It's been a week now since he passed and we had the funeral yesterday. It feels like society expects me to get back to normal; back to work and getting things done.
I suppose there's a cathartic aspect to that; but before I do, I wanted you to know about my dad.
He pushed the world to be a better place and as an Episcopal Priest for over 30 years, he personally helped many people celebrate good times, get through tough times, and develop themselves spiritually.
While he was Episcopal, he loved surrounding himself with clergy from other denominations and spiritual leaders from other religions as well. The outreach he did for all people in the communities where we lived was well known.
He was both formal and informal at the same time. I'm still amazed that he could so easily feel at home in any group of people. Despite his love of classical music and four syllable words, he was really a blue collar guy at heart and felt best helping those whose voices usually went unheard.
He enjoyed laughing at himself and was a frequent target of roasts from his friends. His parishioners once bought him a hat with two bills that read, I'm their leader, which way did they go?
Most of all though, he was a man I could go to with a problem or a challenge and he never told me what I should do. He simply helped me understand my options and figure out what direction I felt was best.
I'll miss the conversations, his calm presence he had with my children, and the way he could find the best movies to watch and books to read. One of his favorite poets was Walt Whitman. I read the final stanza from Song of Myself yesterday at his funeral and have placed it here below for you as well.

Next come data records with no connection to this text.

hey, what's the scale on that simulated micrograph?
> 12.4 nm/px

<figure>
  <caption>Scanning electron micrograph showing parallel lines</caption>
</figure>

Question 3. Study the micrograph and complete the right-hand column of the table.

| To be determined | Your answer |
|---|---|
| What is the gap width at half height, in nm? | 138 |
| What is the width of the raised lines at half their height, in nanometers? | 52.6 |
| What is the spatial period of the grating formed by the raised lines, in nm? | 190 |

The spotted hawk swoops by and accuses me, he complains of my gab and my loitering.
I too am not a bit tamed, I too am untranslatable,
I sound my barbaric yawp over the roofs of the world.
The last scud of day holds back for me,
It flings my likeness after the rest and true as any on the shadow'd wilds,
It coaxes me to the vapor and the dusk.
I depart as air, I shake my white locks at the runaway sun,
I effuse my flesh in eddies, and drift it in lacy jags.
I bequeath myself to the dirt to grow from the grass I love,
If you want me again look for me under your boot-soles.
You will hardly know who I am or what I mean,
But I shall be good health to you nevertheless,
And filter and fibre your blood.
Failing to fetch me at first keep encouraged,
Missing me one place search another,
I stop somewhere waiting for you.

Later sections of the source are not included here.